This provides native redis management, failover, and election
This also removes dependencies on very specific redis images thus allowing for use of any redis images. All init scripting is now managed from a configmap within this chart.
Which issue this PR fixes (optional, in
fixes #<issue number>(, fixes #<issue_number>, ...)
format, will close that issue when PR gets merged): fixes #fixes #5441, fixes #3197, fixes #3403, fixes #2780, fixes #8240, fixes #8062, fixes #7968
Special notes for your reviewer:
Clarification edit:
~~
From my understanding of the redis-ha chart in its current state, it uses docker images built from the repo here https://github.com/smileisak/docker-images/tree/master/redis/alpine which uses an assortment of scripts to update labels, find master/slaves, and start elections/promotions via kubectl commands, which require the appropriate roles and accounts to function in a typical RBAC enabled environment. Which is super cool in theory but has been the source of many issues (multiple masters being labeled and no failover as the primary ones I personally encountered)

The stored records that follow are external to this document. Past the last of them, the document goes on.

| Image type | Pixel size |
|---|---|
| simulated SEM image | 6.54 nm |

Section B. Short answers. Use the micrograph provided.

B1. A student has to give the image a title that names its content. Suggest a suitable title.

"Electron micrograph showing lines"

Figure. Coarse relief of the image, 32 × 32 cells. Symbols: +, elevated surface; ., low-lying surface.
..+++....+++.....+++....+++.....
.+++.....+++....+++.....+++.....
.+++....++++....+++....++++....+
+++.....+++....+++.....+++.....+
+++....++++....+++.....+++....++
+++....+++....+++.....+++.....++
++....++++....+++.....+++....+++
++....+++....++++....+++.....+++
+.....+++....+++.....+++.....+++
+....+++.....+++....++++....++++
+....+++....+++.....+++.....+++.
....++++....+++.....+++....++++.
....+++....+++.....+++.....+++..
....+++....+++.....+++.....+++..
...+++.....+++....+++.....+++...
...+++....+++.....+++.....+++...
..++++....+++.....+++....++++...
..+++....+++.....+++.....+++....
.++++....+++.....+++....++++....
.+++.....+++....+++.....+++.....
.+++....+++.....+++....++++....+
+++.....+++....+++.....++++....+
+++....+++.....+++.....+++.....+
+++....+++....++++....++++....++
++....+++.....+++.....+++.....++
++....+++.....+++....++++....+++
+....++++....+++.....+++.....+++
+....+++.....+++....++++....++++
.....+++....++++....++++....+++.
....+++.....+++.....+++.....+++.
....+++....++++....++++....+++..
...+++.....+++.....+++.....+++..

The approach I took in this refactor is more of a redis native approach where I tried to remove much of the complexity of the scripts and allow all the election/promotion to be done through the redis-sentinels with a small init script hosted here as a configmap. I feel like this also makes it easier to maintain this chart and allows it to be more dynamic as it can be used with the official redis image or any image really. While I don't think it's perfect, I think this puts the chart in much more of a stable category than it's current state.
As a result I removed RBAC roles and accounts however if they are necessary for other aspects that I did not encounter or immediately see please feel free to point it out.
~~